South Korea's defence minister told parliament he has not received a formal U.S. request to dispatch ships to the Strait of Hormuz and that Seoul has not discussed sending naval forces to the Middle East. Minister An Gyu-beom made the remarks at a defence committee session, dismissing a U.S. president's social-media appeal for allies to contribute warships as insufficient to trigger deployment decisions.
Under South Korea's constitution, any overseas troop deployment requires parliamentary approval, An reminded lawmakers, underscoring the domestic legal and political hurdle that would face any executive push to join a multinational escort mission. The declaration reflects both the procedural reality in Seoul and the political sensitivity of sending forces far beyond the Korean peninsula.
Operationally, the statement highlights practical constraints. Beyond legal authorisation, sending frigates to the Gulf of Oman and the Strait of Hormuz would stretch Seoul's logistics, command-and-control arrangements and rules of engagement, while exposing sailors to a contested maritime environment between Iran and coalition forces.
The episode also touches on deeper alliance dynamics. Washington's call for partners to help keep the vital oil transit route "open and secure" is part of a broader strategy to share burden and legitimise pressure on Iran, but Seoul's caution reveals limits to immediate burden-sharing. South Korea must weigh alliance expectations against ties to regional powers, energy security needs, and the domestic appetite for expeditionary operations.

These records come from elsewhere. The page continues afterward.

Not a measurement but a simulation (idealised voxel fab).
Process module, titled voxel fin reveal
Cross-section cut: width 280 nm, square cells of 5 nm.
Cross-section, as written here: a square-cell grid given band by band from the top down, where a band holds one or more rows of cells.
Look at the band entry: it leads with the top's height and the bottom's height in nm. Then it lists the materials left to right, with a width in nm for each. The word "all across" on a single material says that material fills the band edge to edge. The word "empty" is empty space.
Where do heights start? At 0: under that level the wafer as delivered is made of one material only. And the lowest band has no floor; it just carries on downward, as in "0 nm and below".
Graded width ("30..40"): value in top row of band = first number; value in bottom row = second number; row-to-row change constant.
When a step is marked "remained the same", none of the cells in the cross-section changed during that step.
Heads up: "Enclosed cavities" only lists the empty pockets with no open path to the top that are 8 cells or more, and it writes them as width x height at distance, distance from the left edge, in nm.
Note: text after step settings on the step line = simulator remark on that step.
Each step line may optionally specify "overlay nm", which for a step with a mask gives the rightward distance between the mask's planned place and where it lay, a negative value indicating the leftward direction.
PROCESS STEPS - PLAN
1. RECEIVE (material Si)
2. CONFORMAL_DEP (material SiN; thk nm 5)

Commentators in the Chinese-language press suggested a deployment could expose a long-nurtured narrative of South Korean military capability if Seoul were unable or unwilling to sustain sustained operations far from home. Whether that critique is fair, the minister's stance signals Seoul's preference for measured participation — if any — and for keeping major deployment decisions within the compass of parliamentary debate and public consensus.
If Washington makes a formal request, expect a politically charged process: government deliberation, parliamentary scrutiny and a public debate over mission scope, legal conditions and safeguards for troops. The decision will shape perceptions of the U.S.–South Korea alliance, Seoul's strategic autonomy and its posture toward maritime security beyond Northeast Asia.